Credit: Reuters/Handout
By Khaled Yacoub Oweis
AMMAN |
Fri Jul 29, 2011 10:38am EDT
AMMAN (Reuters) - Fighting flared between Syrian military intelligence agents and residents in the eastern city of Deir al-Zor on Friday after the killing of five protesters, witnesses said, in what appeared to be a serious armed challenge to President Bashar al-Assad.
Syrians in their thousands took to the streets nationwide for the 17th consecutive Friday to demand an end to Assad's 11-year rule, activists said, by telephone, defying an intensifying military crackdown on an uprising for political freedoms.
Security forces shot dead a civilian when they fired at demonstrators in the southern village of Museifra, rights campaigners said.
They added that demonstrators came under fire in the nearby city of Deraa, cradle of the uprising, in the coastal cities of Banias and Latakia, and in the Damascus suburb of Hajar al-Assad, mostly inhabited by refugees from the Israeli-occupied Golan Heights.
The official Syrian news agency said a member of the security police was killed in the town of Albu Kamal on the border with Iraq, and that saboteurs bombed an export oil pipeline near the central city of Homs on Friday,
The attack caused an oil leak, it said. Homs hosts one of Syria's two oil refineries and has been hit by big street protests. Assad has deployed tanks in Homs.
Syrian authorities have expelled most independent journalists since the uprising began, making it difficult to verify reports of clashes, and do not usually comment on reports of killings.
"Our main goal is the downfall of the regime," a preacher told worshippers at the central Orontes Square in the city of Hama, scene of a massacre by the military in the 1980s.
Popular unrest against four decades of repressive rule by the Assad family, now in its fifth month, is taking on sectarian overtones with protesters from the Sunni Muslim majority pitted against minority Alawites dominating the power elite.
Military intelligence, in charge of securing loyalty to Assad among the army's mostly Sunni rank and file, has been spearheading a crackdown in Syria's Sunni tribal east, a strategic oil-producing region near the border with Iraq.

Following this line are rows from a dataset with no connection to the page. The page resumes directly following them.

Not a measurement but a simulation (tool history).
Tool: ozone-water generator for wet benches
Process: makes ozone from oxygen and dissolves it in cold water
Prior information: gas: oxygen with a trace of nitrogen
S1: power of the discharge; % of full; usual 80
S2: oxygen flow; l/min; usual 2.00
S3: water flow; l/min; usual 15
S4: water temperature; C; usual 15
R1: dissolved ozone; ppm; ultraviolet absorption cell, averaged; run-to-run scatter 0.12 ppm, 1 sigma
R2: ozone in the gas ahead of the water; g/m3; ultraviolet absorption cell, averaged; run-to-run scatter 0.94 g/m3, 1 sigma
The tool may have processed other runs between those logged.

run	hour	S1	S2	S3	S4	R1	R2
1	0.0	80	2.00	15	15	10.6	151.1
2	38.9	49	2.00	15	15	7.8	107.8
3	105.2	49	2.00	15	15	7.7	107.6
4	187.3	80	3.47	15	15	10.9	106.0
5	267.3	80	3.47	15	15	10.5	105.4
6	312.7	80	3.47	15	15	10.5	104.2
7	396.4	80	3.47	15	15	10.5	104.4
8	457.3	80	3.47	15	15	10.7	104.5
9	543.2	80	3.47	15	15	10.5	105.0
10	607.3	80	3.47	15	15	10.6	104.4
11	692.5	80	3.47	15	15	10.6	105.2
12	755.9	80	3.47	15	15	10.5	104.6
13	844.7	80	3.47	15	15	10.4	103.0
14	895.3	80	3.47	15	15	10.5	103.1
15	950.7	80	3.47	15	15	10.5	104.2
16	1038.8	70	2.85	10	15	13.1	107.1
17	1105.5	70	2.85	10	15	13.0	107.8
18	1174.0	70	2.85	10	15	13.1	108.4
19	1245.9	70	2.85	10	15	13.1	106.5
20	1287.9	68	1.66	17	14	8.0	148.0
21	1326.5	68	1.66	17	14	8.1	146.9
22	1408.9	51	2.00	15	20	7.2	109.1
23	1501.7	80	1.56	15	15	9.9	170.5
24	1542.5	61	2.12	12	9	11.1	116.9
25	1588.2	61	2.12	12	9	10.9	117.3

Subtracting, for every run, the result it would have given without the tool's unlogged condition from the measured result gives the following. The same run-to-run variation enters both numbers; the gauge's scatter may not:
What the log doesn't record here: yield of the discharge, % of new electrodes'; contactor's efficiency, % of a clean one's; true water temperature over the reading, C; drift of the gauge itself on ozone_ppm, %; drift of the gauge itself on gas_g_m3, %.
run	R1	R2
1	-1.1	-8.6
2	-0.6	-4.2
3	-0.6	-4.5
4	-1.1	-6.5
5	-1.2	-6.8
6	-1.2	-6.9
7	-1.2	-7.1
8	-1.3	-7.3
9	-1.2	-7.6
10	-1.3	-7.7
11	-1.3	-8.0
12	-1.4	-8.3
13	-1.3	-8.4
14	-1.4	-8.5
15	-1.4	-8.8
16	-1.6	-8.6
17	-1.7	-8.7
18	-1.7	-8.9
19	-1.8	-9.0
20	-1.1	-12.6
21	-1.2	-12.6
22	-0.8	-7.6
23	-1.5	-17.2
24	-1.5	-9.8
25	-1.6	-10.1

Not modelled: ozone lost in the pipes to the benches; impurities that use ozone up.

MANY WEAPONS IN PRIVATE HANDS
Many inhabitants of the region have weapons because the government earlier armed eastern tribes, which have close links with Iraq, as a counterweight to Syria's Kurdish population, much of it in regions adjacent to Deir al-Zor province.
"Fighting is concentrating in the northwest of Deir al-Zor. It has been going on nonstop since 2 a.m. (2300 GMT)," a resident, who declined to be named, told Reuters by telephone.
"Tanks entered the city overnight, but there is talk of entire army units defecting. Electricity and communications have been cut," he said with the crackling of heavy machinegun fire audible in the background.
Residents earlier reported tank shelling in Deir al-Zor.
There have been individual instances of Syrians using weapons during the unrest, for example defending their homes during assaults on restive cities by security forces.
But the fighting reported in Deir al-Zor appeared to represent an armed response by a significant number of people to Assad's iron-fisted clampdown on public dissent.
On Sunday, Assad replaced the civilian governor of Deir al-Zor province with the head of the country's main prison, two days after the biggest pro-democracy demonstrations in the province so far.
Last week the army surrounded the town of Albu Kamal on the easternmost edge of Deir al-Zor after 30 soldiers defected following the killing of four protesters, residents said.
Deir al-Zor is the center of Syria's daily oil output of 380,000 barrels but is among the poorest of the country's 13 provinces, afflicted by drought and economic mismanagement.
The Syrian leadership blames "armed terrorist groups" for most killings during the revolt, which began with demands for political liberalization and now seeks the toppling of Assad, who succeeded his late father, Hafez al-Assad, in 2000.
The global activist group Avaaz said in a new report that Syrian security forces have killed 1,634 people while at least 2,918 people had disappeared in Assad's violent crackdown. Another 26,000 people have been arrested, many of whom were beaten and tortured, and 12,617 remain in detention, it said.
The Syrian government has said more than 500 soldiers and security personnel have been killed. Human rights campaigners say soldiers who have refused to fire on civilians have been shot dead. They add that army conscripts and rank and file members have been defecting in increasing numbers.
Assad has relied on ultra-loyalist security units, which are mostly Alawite and commanded by his dreaded brother Maher, to quell the uprising.
Overnight on Friday, witnesses said they saw over 3,000 republican guards being transported around Damascus ahead of Friday prayers in the biggest such deployment against possible protests in the capital since the uprising started.
In Madaya near the capital, residents told Reuters two civilians were killed in a security sweep on Friday. Madaya has witnessed large anti-Assad disturbances despite the stationing of armored vehicles in the area.